If you've ever watched the movie "The Matrix", yesterday felt very similar for me, as I left home just before 7am and sped across Kent to be in Canterbury an hour later. I was due to be interviewed live on Radio Kent, at exactly 8.20 by telephone from the boardroom at Kent Business School on the University campus. The phone would ring precisely two minutes before the interview, and if I wasn't there to pick up, listeners across Kent would know I was late!
The fog was atrocious, as I travelled across the county to Maidstone, up Detling Hill, then down the A2 towards Canterbury. I turned off onto the Canterbury road at five to nine, and got to the edge of the university campus at five past. I broke into a sweat as I turned into the car park, and was duly greeted by someone from Kent Business School, who showed me into the boardroom. Just time to scribble the three or four main points I needed to make, and the phone rang. "Morning Kevin, John will be with you in a moment" said the producer, leaving me to listen to the show over the phone until John Warnett announced the proposed closure of the Canterbury Day Opportunities Centre.

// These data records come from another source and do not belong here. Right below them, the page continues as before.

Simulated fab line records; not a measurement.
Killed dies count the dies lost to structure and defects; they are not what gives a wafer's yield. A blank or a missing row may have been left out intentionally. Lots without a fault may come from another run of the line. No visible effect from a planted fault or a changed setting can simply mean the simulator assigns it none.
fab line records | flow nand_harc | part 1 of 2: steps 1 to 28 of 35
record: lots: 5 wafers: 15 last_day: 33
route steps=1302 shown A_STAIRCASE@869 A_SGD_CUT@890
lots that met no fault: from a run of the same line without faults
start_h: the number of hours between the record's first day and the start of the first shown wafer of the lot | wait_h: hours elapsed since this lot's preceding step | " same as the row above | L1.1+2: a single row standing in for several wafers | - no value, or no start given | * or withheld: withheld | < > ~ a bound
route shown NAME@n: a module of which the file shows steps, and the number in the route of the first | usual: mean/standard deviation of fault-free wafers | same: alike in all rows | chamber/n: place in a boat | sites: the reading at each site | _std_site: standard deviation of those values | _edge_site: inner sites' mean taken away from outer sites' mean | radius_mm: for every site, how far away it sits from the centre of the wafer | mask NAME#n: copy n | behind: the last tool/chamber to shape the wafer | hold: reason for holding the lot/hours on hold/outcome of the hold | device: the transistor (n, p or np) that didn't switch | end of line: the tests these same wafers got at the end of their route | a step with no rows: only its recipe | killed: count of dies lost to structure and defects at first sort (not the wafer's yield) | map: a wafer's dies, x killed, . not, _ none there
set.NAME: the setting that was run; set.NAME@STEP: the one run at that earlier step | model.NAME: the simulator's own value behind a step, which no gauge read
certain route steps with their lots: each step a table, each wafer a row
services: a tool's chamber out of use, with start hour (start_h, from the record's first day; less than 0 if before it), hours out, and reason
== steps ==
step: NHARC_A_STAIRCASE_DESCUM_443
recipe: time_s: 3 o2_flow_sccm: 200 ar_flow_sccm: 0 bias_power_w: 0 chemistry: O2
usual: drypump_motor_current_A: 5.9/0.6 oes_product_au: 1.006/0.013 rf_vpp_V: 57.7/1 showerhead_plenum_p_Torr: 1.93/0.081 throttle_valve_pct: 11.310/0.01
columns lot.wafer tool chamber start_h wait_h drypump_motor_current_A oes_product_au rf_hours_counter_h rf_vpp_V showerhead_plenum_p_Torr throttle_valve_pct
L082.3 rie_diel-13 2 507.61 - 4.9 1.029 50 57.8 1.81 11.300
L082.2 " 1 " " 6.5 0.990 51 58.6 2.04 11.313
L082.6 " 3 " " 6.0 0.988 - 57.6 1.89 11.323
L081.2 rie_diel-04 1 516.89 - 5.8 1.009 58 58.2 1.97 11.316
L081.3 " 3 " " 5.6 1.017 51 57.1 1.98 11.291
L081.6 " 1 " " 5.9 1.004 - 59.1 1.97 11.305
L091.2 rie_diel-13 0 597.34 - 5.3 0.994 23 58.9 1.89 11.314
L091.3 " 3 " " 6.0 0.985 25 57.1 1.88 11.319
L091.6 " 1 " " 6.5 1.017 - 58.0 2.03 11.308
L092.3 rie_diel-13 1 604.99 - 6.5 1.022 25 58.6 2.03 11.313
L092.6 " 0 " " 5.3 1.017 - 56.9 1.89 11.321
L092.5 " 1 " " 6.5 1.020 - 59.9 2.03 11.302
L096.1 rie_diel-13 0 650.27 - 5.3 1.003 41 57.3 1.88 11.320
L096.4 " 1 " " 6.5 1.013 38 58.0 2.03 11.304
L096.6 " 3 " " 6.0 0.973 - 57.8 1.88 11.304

I was quite content that I'd put across all the points I needed to, and that John has given me a fair hearing. Of more surprise when I got home last night at around 11.30pm and checked my emails was a particularly biased, spiteful, personally insulting message referring to the interview.
Was the writer affronted by our plans to close the Day Centre? Were they morally assaulted at our treatment of adults with disablities?
No. They were aggrieved that my vision of choice, freedom and opportunity for disabled people seemed to be along similar lines to that of the Labour government, and that this might cost Conservative votes at the next election. How very, very sad.